Ponds have more water: the West Pond looked full size again for the first time since this summer. Depth was 2.26 feet. Southern leopard frog was calling there at 4:00. The East Pond was good too but not full size yet. Depth was 0.48 feet.
Out on the new Tree Loop (north eastern leg) I saw again a large black Meloid oil beetle. Wonder why they are out this time of the year?
The rain Monday had pushed rafts of leaves and small woody plant parts westward in drifts. The floods had gone nearly all the way to the SW Gate from the Beaver Dam. The standing water was all gone from the forest floor. The western wash had full pools but no water flowing past the Isld Crossing.
Later in the day 2 PM I returned to the Woods with Jackson H, Claire C, Emily K and Heather M.

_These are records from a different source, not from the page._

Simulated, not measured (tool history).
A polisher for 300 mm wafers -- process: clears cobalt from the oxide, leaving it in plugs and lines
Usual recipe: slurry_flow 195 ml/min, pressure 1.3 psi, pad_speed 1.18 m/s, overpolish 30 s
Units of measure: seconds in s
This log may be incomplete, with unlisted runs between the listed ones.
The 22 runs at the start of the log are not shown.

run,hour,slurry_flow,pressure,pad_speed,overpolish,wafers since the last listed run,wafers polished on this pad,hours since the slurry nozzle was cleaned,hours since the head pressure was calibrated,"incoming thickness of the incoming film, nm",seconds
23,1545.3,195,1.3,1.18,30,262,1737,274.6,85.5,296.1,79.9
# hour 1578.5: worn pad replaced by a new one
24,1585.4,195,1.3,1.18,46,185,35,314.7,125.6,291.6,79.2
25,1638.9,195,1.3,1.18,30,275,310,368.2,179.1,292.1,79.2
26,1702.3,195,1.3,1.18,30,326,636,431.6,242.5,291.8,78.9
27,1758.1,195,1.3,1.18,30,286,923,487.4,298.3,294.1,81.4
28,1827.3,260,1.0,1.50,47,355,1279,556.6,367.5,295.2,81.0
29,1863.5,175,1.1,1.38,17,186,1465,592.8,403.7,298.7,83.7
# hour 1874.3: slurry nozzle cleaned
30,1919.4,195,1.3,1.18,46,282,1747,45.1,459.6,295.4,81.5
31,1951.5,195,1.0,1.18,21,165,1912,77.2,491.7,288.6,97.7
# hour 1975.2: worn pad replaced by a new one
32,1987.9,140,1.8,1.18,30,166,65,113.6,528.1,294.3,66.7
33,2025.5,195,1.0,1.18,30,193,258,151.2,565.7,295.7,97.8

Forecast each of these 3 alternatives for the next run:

Jackson commented book by David Wardle, Communities and Ecosystems discusses variation in decomposition communities below various trees. Emily and Claire found a nice Anax junius green darner hanging on to a young green ash east of the Elm Bridge. It was likely very near death by old age as it did not attempt to fly away as Emily picked it up by hand. Beautiful colors and odd looking bubbles of fluid (water) visible through the cuticle in the anterior thorax.

Juniper berries are down in profusion by large juniper at junction of Pipeline Trail and Escarpment Trail.
Three deer in the central Woods W. of the white trail in the morning and one buck W. end of dune. Three deer in the afternoon in the SW Woods along the Main SW Trail.
I blue blazed the new Tree Trail and now need to tag all the trees with numbers and prepare an identification guide.

Large green ash top broken across and blocking N end of W. Dune Trail.. need saw. There is still a lot of tree breakage in these woods. I wonder which tree spp. and diameter classes are breaking most commonly. What is the principal cause.. wind, ice, rot?